After falling for nine straight days, shares of Warren Buffett's Berkshire Hathaway have dropped almost 50 percent from their all-time closing high set last December.
Berkshire closed today at $77,500 a share, down $6,500, or 7.7 percent. It's a fresh three-year low.
That's down 48.1 percent from the all-time closing high of $149,200 set on December 10, 2007.
Berkshire fell as low as $74,100 in today's session. At that point, it was 51.1 percent below its all-time intraday high of $151,650.
The stock has ended lower for nine straight days, following Berkshire's third quarter earnings report on November 7, which revealed lower operating profits and big paper losses for stock option contracts. Berkshire has lost almost a third of its value since that date.
Yesterday's 12 percent plunge was the stock's worst day since Black Monday in 1987.
Warren Buffett's reputation as the world's greatest investor means the stock's big fall is getting lots of attention.
The Wall Street Journal's Marketbeat blog asks Would Buffett Find Berkshire a Value?
Harry Rady of Rady Asset Management in San Diego answers, "The insurance business, which is a significant portion of their earnings, is a very cyclical business. With everything else at an extremely significant discount, I see a lot more downside. There is so much opportunity to buy assets for 50 cents on the dollar, why buy a dollar for a dollar because Warren Buffett runs it?”
Reuters has a news analysis piece headlined Is Warren Buffett Losing His Touch? It quotes Vahan Janjigian, the author of the recent book Even Buffett Isn't Perfect. "Everything you're seeing that affects other companies is eventually going to catch up with Berkshire. I'm not saying Berkshire is not well-run, but that even well-run companies will be hit in a severe recession."
Reuters quotes Buffett-fan Whitney Tilson as saying "we're buying Berkshire like crazy." He argues that "investors are looking at the derivative exposure, seeing Berkshire marking losses, and it reminds them of AIG and other companies whose derivative exposures got them into trouble. They are coming to the insane conclusion that Berkshire faces similar risks."

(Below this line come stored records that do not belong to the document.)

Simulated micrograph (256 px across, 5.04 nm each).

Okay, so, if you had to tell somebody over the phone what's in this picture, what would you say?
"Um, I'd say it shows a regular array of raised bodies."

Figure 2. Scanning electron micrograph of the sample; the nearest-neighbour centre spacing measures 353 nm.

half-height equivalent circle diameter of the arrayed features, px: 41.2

Tilson expands on his Buffett defense in a detailed Seeking Alpha post headlined Berkshire Hathaway Credit Risk, Index Puts Are Overblown Worries. He writes, "It’s impossible to rule out unexpected surprises for any company, but anyone who’s studied Buffett will surely take comfort in his 50+ years of conservatism and openness with his investors."
His conclusion: "Berkshire’s freefall in the past few weeks is certifiably crazy – and a buying opportunity that will long be remembered."